The market regulator’s ruling paves the way for the first foreign direct investment in an Indian carrier after the Government relaxed norms for the sector in 2012.

SEBI added that the two airlines have voluntarily made changes to their commercial co-operation agreement (CCA) to ensure that effective control of Jet will remain with its board and Indian nationals.

“All of these voluntary changes (including deletion of a Schedule I to the CCA, that is, with regard to the Governance Procedures) have been made to ensure that there is absolute certainty that ‘effective control’ of Jet is and continues to vest in Indian nationals and the board of Jet,” SEBI’s wholetime member Rajeev Agarwal said in the 17-page ruling.

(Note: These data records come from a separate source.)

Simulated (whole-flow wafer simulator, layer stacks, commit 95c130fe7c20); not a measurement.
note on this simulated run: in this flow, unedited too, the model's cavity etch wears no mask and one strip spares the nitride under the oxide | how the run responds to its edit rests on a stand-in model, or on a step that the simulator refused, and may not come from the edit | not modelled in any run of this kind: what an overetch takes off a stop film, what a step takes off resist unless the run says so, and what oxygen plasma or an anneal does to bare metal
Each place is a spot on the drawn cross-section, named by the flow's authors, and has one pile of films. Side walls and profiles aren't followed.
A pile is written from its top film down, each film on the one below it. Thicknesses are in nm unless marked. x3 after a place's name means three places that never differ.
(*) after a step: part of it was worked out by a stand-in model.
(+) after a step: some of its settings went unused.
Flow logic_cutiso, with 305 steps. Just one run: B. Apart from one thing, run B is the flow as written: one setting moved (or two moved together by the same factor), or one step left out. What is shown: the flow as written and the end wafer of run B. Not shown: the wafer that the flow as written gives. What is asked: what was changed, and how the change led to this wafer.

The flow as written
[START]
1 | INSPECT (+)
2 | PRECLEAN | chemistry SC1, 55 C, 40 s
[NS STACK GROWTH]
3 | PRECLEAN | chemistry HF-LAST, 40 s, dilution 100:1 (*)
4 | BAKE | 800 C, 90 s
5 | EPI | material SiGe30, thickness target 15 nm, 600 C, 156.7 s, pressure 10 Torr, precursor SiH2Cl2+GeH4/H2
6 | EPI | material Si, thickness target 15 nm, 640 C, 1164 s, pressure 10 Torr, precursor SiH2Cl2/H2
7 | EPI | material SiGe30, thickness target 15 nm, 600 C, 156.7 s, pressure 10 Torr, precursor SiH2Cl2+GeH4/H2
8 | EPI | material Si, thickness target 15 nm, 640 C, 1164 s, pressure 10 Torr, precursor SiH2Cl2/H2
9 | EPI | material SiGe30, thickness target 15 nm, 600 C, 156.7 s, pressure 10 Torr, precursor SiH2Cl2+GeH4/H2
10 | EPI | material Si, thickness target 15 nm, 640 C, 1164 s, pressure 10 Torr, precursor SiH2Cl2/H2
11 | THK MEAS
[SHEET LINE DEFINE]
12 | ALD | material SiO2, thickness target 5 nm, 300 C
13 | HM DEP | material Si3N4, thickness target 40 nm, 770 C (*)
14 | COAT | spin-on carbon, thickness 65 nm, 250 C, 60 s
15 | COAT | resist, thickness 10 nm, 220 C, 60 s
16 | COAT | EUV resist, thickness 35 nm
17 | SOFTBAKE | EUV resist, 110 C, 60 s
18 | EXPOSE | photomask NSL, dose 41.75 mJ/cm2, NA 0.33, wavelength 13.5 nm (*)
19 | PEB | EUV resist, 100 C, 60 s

Amber Dubey, Partner and India head of aerospace and defence at global consultancy KPMG, said: “A welcome decision by SEBI... all the precious man-hours spent by government agencies and regulators on evaluating a subjective concept called ‘control’ in a private corporate entity could have been put to better use”.

SEBI had re-examined the Jet-Etihad deal after the Competition Commission of India had observed that the CCA between the carriers establishes Etihad’s joint control over Jet. In February, the market regulator issued a show-cause notice to Etihad, as part of its takeover code, asking why the Gulf-based airline should not make an open offer to Jet public shareholders.